In the wake of the storming of the U.S. Capitol on Jan. 6, an unprecedented step was taken: placing 25,000 National Guardsmen to protect the Capitol. Democratic Rep. Steve Cohen expressed concerned that with so many white Trump voters in the guard, there could be violent extremists among them. Politico shared these concerns in a piece arguing the military has a hate-group problem. The piece used entirely anecdotal evidence, so is there any real data?
It turns out that thanks to concerns from people like Cohen, the National Guard and the FBI vetted the 25,000 grunts from across the nation to assure no extremists were among them. It was widely reported that 12 guardsmen were removed from the force as a result of the vetting. But now, The Federalist’s Jordan Davidson has gotten clarification from the National Guard about these 12 people.

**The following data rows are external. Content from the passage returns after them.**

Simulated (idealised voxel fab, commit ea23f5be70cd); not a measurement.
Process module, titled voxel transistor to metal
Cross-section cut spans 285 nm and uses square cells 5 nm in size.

According to the Guard (emphasis mine):
As stated by GEN Hokanson, Chief, National Guard Bureau, two of the members were brought to the attention of the command for inappropriate texts or statements, while the other 10 were flagged by the FBI during the routine checks that they perform during every inauguration. None of these individuals were flagged for extremist, criminal or threat association.
Their chain of command will review the circumstances and will take appropriate actions, if necessary, or they will be referred to law enforcement.
Now, there are 1.3 million active-duty military members, so 25,000 is only about 2 percent, but it seems rather important that absolutely no extremists were found given the fears expressed by the left. If this were some kind of widespread and incredibly dangerous threat, wouldn’t we expect to find at least one extremist in this force?
Thus far, Cohen has not apologized for besmirching the honor and morals of so many military service members, nor has the media done any kind of about-face on the nature of the threat. This is because the idea that Trump-supporting boogiemen are lurking in our ranks serves their political purposes. Trump was a phenomenon that shook the D.C. establishment to its core, and there isn’t much they won’t do to destroy the movement he created. That includes insulting our troops.
With a military of over 1 million, there are going to be some bad apples of every kind, but the claim that the U.S. military has a serious extremist problem simply isn’t backed up by the facts. It is merely a broader effort to pretend that the extremely small number of people who attacked the Capitol represents some existential threat to the country, one that Trump created.
In the private sector, we have seen these lies give cover to illiberal actions by Big Tech, which destroyed Twitter’s competitor Parler over this supposed threat. The chilling effect these kinds of actions are having is serious and dangerous. According to polling, 62 percent of Americans have political views they are afraid to express. That is not a recipe for a healthy democracy. And pretending our military is rife with Nazis or, more broadly, that support for Trump is some kind of extremist red flag just makes the problem worse.
The fact that exactly zero of the 25,000 guardsmen turned out to be extremists is very good news indeed and important for Americans to know even if it doesn’t fit the Democrat Party’s narrative. At least since the Vietnam era, Americans have been mainly unified in support of our troops. It is a trusted institution. Cohen and the media attempted to undermine that trust. Now that they have been proven wrong, they should correct the record just as loudly. But don’t hold your breath.